Kind of new to SAS - sorry if this question is easier than I think it is. I'm trying to transform a dataset. I believe proc transpose is the best way to go about it, but all the proc transpose examples I've found don't deal with my particular data structure. What I currently have is the following:
| Name | Jim | Bob | Sue | George | 
| Code | 101 | 105 | 216 | 412 | 
| Date1 | 1 | 4 | 4 | 6 | 
| Date2 | 1 | 3 | 2 | 6 | 
| Date3 | 5 | 7 | 8 | 7 | 
| Date4 | 5 | 1 | 6 | 8 | 
What I want, is the following:
| Code | Date | Amount | 
| 101 | Date1 | 1 | 
| 101 | Date2 | 1 | 
| 101 | Date3 | 5 | 
| 101 | Date4 | 5 | 
| 105 | Date1 | 4 | 
| 105 | Date2 | 3 | 
| 105 | Date3 | 7 | 
| 105 | Date4 | 1 | 
| 216 | Date1 | 4 | 
| 216 | Date2 | 2 | 
| 216 | Date3 | 8 | 
| 216 | Date4 | 6 | 
| 412 | Date1 | 6 | 
| 412 | Date2 | 6 | 
| 412 | Date3 | 7 | 
| 412 | Date4 | 8 | 
Of course, the example is overly simplistic. The actual data set has roughly 1000 IDs across 5000 Dates. Any help would be appreciated. Cheers!
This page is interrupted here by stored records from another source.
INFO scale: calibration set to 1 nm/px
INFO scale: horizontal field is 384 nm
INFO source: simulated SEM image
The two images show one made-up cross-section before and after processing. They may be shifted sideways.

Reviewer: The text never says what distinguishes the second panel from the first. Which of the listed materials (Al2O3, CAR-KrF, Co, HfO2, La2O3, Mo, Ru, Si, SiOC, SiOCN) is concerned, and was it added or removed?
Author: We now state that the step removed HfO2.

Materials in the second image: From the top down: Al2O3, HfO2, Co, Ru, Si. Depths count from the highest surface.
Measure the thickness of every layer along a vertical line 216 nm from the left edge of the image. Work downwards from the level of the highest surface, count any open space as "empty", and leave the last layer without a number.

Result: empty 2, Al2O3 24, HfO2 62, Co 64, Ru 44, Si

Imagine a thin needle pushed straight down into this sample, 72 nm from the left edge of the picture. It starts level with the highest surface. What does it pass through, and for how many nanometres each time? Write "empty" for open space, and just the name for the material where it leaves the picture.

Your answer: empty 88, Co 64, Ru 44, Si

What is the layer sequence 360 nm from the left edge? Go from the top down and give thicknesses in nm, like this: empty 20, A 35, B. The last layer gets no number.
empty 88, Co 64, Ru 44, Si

EDIT: Changed to remove header which should not have existed.
Sticking with my code version - now tested on 2 copies of the data you've provided.
To run it in your environment the only thing you need to do is to change the value of csvPath to the directory where your csv files live.
The way the max. number of array elements is determined is not very efficient - but I wanted to keep the code simple. If performance is an issue then it could be done quite a bit more efficient.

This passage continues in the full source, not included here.